Padmanabhaswamy Temple

An ancient temple, six vaults of immense riches, astounding tales which mix myth, mysticism and history, and a never-ending trove of tales. Take a walk through the temple with Onmanorama.

The Legend Of Sreepadmanabha

No other temple in India could perhaps echo a tale, as grand as the legend of the Sree Padmanabhaswamy temple in Thiruvananthapuram. A temple in a land, the history of which mingles with that of the temple itself.

A city which derives its name from the temple's deity; Thiruvananthapuram is the puri (land) of Anantha (Vishnu) or the land of lord Ananthapadmanabha. The temple is a visual extravaganza in itself. The mighty temple boasts of an impressive gopuram (tower), a tall ceiling of granite, several life-size stone sculptures and a majestic 18-foot main idol.

The Story

The time of origin of the Padmanabhaswamy temple has not been specified anywhere. The earliest mention of the temple dates back to the 9th century AD.

The major events since then have been recorded in the 'Mathilakam' documents, a historical archive of palm leaf manuscripts at present under the Kerala State Archives Department. The temple idol was relocated to a Balalaya to revamp the roof of the sanctum sanctorum in AD 1459-1460. The ottakkal mandapam, an enormous platform in granite was erected later, in AD 1461.

It was in AD 1733 that the then king Anizham Thirunal Marthanda Varma rewrote the history of the temple. A new 18-foot idol was sculpted with 12,008 Salagrama stones and a mix of jaggery and herbs known as the Kattusarkarayogam. In AD 1739 the new idol was created.
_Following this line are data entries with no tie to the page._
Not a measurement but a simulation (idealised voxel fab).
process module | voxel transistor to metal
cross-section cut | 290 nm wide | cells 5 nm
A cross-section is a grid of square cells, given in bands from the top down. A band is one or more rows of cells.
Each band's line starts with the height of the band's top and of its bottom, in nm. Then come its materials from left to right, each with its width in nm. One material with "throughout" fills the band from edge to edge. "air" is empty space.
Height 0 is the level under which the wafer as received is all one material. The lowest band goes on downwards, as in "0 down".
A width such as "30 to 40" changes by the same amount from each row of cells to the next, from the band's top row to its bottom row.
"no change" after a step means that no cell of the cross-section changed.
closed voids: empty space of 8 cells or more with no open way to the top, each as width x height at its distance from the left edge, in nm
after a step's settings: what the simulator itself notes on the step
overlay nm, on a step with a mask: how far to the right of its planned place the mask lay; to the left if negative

On January 19-20, 1750 history was rewritten as Anizham Thirunal Marthanda Varma symbolically ceded his Kingdom to the lord or Sreepadmanabha. The ceremony was called 'Thrippadidaanam,' and hence the rulers came to be known as the 'Padmanabha Dasas' (servants of Lord Vishnu). Belongings of the kingdom were called 'Pandaravaka' (belonging to the devaswom) and even salaries for the state employees began to be known as Padmanabhante panam (money given by the lord). Thus the temple became so intricately woven with the culture of the land of Travancore, and it became the story of Thiruvananthapuram.

  • 1. Sanctum Sanctorum
  • 2. Sreekrishnaswamy Temple
  • 3. Gopuram
  • 4. Sreebalippura
  • 5. Padmatheertham
  • 6. Kuthiramalika
  • 7. Eastern Entrance
  • 8. Western Entrance
  • 9. Kalmandapams
  • 10. Residential Buildings
  • 11. East Fort


Lord Vishnu’s Ananthasayanam idol is the most sacred spot inside the temple. The idol is said to be made of over 12,000 Salagrama stones and Kattusarkkara (a mixture of herbs).

Abhisravana Mandapam

The Abhisravana Mandapam is near the Ottakkal Mandapam. The place is used for poojas during festivals. Devotees use this place for prayers.

Kulasekhara Mandapam

Also known as Aayiramkaal Mandapam or the Sapthaswara Mandapam, the Kulasekhara Mandapam is supported by 28 balustrades. The pillars, which are adorned with exquisitely crafted figures, produce musical notes when tapped.

Stone Mandapams

There are 11 Mandapams in the temple and a few at the Padmatheertham pond.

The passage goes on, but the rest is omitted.